Wall Street rallied toward record highs Monday as President Donald Trump declared the Strait of Hormuz reopened and oil prices plunged, yet a cluster of the market’s biggest names are still trading well below their pre-war levels.
West Texas Intermediate fell 5.4% on Monday to about $80 a barrel, now trading more than 30% below its wartime peak, as the U.S. and Iran moved to end the conflict and reopen the strait.
Using Benzinga Pro, a screen of stocks worth more than $100 billion turns up 20 names still trading below their February 27 close, the last session before the war began. Each remains down by 15% to 24%.
What Trump Said On Iran
Trump announced the agreement Sunday on Truth Social, clearing the reopening of the waterway and lifting the United States naval blockade.
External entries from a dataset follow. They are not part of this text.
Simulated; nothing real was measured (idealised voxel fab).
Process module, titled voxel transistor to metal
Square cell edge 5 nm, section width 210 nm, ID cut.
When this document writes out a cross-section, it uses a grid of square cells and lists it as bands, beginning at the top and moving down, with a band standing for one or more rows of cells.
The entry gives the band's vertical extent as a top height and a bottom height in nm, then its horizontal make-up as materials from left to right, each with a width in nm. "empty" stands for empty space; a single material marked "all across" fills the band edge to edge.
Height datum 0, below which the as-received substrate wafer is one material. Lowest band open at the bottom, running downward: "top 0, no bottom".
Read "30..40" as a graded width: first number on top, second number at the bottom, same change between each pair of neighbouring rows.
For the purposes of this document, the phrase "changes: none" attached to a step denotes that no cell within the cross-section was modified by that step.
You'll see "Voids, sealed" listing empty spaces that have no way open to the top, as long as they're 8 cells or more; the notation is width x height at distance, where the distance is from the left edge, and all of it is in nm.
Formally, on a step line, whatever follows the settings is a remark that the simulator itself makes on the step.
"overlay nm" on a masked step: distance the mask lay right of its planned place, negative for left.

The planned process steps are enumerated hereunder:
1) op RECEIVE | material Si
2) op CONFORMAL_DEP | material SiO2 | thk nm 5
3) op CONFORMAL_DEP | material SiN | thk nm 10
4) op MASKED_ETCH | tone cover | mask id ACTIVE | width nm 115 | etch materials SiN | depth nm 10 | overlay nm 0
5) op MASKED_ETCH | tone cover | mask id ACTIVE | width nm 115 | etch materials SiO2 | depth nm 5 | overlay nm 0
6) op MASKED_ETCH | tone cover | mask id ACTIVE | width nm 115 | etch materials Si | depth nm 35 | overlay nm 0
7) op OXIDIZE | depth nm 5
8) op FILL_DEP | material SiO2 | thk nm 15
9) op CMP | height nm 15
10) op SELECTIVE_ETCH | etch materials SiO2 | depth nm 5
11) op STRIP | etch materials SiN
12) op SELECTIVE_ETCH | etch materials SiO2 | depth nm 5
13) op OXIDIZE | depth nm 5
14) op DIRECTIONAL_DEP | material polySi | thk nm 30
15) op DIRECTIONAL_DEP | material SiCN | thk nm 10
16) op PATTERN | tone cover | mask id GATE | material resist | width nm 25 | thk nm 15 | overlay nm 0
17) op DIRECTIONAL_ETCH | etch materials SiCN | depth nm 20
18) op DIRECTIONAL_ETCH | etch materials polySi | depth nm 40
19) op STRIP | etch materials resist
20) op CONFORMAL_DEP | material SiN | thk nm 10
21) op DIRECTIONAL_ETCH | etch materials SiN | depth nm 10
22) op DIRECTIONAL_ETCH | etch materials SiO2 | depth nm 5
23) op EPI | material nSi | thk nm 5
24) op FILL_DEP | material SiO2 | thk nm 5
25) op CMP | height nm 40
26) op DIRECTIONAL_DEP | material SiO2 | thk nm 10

"The Deal with the Islamic Republic of Iran is now complete. … Ships of the world, start your engines. Let the oil flow!"
On Monday, Trump added the relief was already reaching the water.
“Ships are starting to move, many loaded up with Oil, out of the Strait,” he wrote on Truth Social on Monday, describing a southern shipping route he called safe and secure. Roughly a fifth of the world's oil moves through the strait. Its closure since late February had built a war premium into every barrel.
The formal peace agreement is now set to be signed Friday in Switzerland. Vice President JD Vance said the full text would be released this week.
Which Stocks Lagged During Iran War?
According to Benzinga Pro, the stocks still trading below their February 27, 2026 close cluster in consumer staples, healthcare, communication services, software and mining.
Abbott Laboratories (NYSE:ABT), down 24%, sits at the top. Consumer anchors PepsiCo Inc. (NASDAQ:PEP), Unilver PLC (NYSE:UL) and McDonald's Corp. (NYSE:MCD) are there too, alongside the gold trade in Newmont Corp. (NYSE:NEM) and the bullion fund SPDR Gold Shares (NYSE:GLD).
The screen's worst performers include China's largest internet names. Alibaba Group Holding Ltd. (NYSE:BABA) and PDD Holdings Inc. (NASDAQ:PDD) both sit near the bottom.
China is the world's biggest crude importer, so the Hormuz shock hit it hardest. Higher energy costs fed straight into the cost base of its companies and squeezed profit margins.
Software and IT services are the other crowded corner. SAP SE (NYSE:SAP), Salesforce Inc. (NYSE:CRM) and Accenture plc (NYSE:ACN) all screen among the laggards.
For these names the weakness is not a war story. The group has kept sliding over the past quarter, extending a downtrend that was already in place before the first shot was fired.